Rather than plough its oil price windfall back into high-risk projects that would take many years to pay off, Exxon is promising to send much of the cash bonanza back to shareholders in the form of dividends and a $30bn share repurchase plan.

Darren Woods, Exxon’s chief executive, had long been sceptical of emissions targets from oil companies, once dismissing them as a “beauty match”. But in January, the group set a goal of cutting greenhouse gas emissions at its oil and gas operations to net zero by 2050. It has also established a new low-carbon business and welcomed outsiders into top management roles.

“The Exxon of the past is dead. What will rise from the ashes is still not yet clear, but there are some encouraging signs that there is real cultural change happening at the company,” said Andrew Logan, senior director at Ceres, a coalition of investors and environmental groups.

Woods has not walked away from fossil fuels. The current global oil supply crunch and sharp rise in prices was reminding people of the need for “affordable, reliable energy”, he said in a recent interview.

“We don’t have a viable, practical set of alternatives. And so until we do, there’s going to be continued need for oil and gas,” he added.

Woods said he is positioning the company to be able to spend more on its budding low-carbon business if the pace of the energy transition accelerates and governments provide more incentives such as a carbon price or tax breaks.

“If the transition happens faster, more policy comes in sooner, we can divert resources into those projects that leverage those policies,” Woods said, naming various technologies that could reduce net emissions but are not commercially viable, such as carbon capture and storage.

Engine No. 1’s trade has been profitable. The fund disclosed it had bought a nearly $40mn stake in Exxon when it was trading at about $40 a share in late 2020. The share price has risen to more than $90, and regulatory filings show Engine No. 1 sold roughly half its holdings in the first quarter.

Its involvement in Exxon has also triggered political attacks.

Mike Pence, US vice-president during the Trump administration, singled out Engine No. 1 in a speech in Houston this month, calling it an “insurgent shareholder” that had “forced Exxon to put three environmentalists on its corporate board. Those individuals now work to undermine the company from the inside.”

Engine No. 1’s nominees are not known as green activists: one, Gregory Goff, was a senior executive at oil refining companies. Woods told the FT the board was working well together and the board members were “without exception focused on making the company more successful”.

Some worry that the economically damaging surge in energy prices this year risks derailing the energy transition as governments push for accelerated oil and gas production, which could in turn ease investor pressure on companies such as Exxon.
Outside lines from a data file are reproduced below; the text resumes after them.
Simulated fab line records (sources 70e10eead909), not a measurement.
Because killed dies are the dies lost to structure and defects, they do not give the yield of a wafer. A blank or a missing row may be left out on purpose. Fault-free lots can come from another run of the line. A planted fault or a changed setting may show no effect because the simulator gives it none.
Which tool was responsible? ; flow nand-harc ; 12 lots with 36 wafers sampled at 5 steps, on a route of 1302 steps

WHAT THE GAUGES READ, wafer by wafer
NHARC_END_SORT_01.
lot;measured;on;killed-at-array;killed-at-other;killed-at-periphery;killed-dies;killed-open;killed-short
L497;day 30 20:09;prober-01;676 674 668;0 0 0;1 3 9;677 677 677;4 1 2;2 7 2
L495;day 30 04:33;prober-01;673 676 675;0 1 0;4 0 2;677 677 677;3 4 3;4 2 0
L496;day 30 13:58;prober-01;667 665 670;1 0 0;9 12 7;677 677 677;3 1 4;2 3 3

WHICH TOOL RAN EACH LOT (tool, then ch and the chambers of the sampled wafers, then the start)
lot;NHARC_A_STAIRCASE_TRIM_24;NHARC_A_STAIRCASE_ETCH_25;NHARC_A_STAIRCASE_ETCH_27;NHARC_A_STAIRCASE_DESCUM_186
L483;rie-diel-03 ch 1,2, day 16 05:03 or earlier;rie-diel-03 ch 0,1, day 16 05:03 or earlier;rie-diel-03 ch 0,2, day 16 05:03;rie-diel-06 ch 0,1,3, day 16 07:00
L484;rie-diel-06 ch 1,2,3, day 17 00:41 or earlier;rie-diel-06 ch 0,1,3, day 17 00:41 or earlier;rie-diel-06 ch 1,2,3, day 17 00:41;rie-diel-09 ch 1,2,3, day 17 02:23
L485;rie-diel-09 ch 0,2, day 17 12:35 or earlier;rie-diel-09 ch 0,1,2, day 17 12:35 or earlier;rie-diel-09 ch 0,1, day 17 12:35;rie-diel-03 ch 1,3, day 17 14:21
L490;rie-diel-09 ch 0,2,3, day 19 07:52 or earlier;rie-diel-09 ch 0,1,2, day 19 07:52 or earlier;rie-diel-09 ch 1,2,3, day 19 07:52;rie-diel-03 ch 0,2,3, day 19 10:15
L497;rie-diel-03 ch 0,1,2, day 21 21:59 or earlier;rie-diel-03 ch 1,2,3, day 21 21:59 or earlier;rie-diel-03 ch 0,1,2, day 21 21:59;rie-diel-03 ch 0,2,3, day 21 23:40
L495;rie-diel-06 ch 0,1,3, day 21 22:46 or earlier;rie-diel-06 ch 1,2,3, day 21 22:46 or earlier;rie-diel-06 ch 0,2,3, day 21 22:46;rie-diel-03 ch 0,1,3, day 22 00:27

The asset manager BlackRock, a critical supporter of the Engine No. 1 campaign, said this month that it would vote for fewer shareholder climate initiatives this year, in part because the energy crisis meant companies that “effectively” supply fossil fuels will “produce attractive returns for our clients”.

There is a risk that “[oil companies] can now look around more securely and say ‘Look, we told you the world’s never going to change,’” said Charlie Penner, who spearheaded Engine No. 1’s campaign against Exxon before leaving the hedge fund last year.

Aeisha Mastagni, a portfolio manager at the California State Teachers’ Retirement System, one of the US’ largest pension funds and a vocal supporter of the campaign, said she did not think big investors would let companies such as Exxon “slide back”.

She said: “2021 was a watershed year . . . shareholders now feel very empowered to hold these companies accountable.”